Dublin: William Porterfield will captain Ireland in their inaugural Test proud of the years of campaigning that have led to Friday's match against Pakistan in Dublin.
Ireland, who famously knocked Pakistan out of the 2007 World Cup in the Caribbean, will become the 11th men's Test nation when the coin is tossed at the Malahide ground.
For Porterfield and his 10 teammates, it promises to be an especially memorable occasion, but he was quick to pay tribute Thursday to all those who had helped make Ireland's Test debut a reality.
"There has been a lot of banging the drum," Porterfield told reporters at the Malahide ground.
"It's going to be a pretty special occasion for the 11 that are lucky enough to take the park tomorrow.
"Everyone that's ever worn the jersey and done things behind the scenes and devoted their lives to it deserve a lot of credit for what's going to happen tomorrow."
The opening batsman added: "We're obviously pretty excited. It's been quite a while building up to this since it was announced.
"I am sure there will be a lot of different emotions that will flow through everyone over the next 24 hours, but excitement is the main one."
Although both Ireland and Afghanistan were granted Test status by the International Cricket Council last year, neither of the newcomers can expect to be involved in full-length Test series anytime soon.
But one-off games, as was the case with Sri Lanka at the start of their introduction to Test cricket, could yet be the best way to ease them into the five-day format.
"It is going to be very hard to organise three or five-game series with the cost that is involved in organising them," said Porterfield, who played English county cricket for both Gloucestershire and Warwickshire.
"It would be great if we could play quite a few Tests a year, but it is not financially viable as it stands," the 33-year-old added. "That is what it is."

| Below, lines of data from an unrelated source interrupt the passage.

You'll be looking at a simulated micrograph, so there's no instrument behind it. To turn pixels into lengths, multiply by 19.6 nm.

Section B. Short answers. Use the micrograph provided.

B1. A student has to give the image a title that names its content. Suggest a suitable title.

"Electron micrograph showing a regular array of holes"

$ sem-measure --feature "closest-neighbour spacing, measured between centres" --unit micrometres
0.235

Ireland now have a first-class structure involving three teams — Leinster, North and North West and Porterfield said establishing a solid foundation at domestic level was central to Irish cricket's long-term development.
"I think the biggest thing for us is that we need to make our first-class structure — we had a very good game last week — we need to make that sustainable and better and get the volume of fixtures into that and the Wolves system, which is essentially our A team."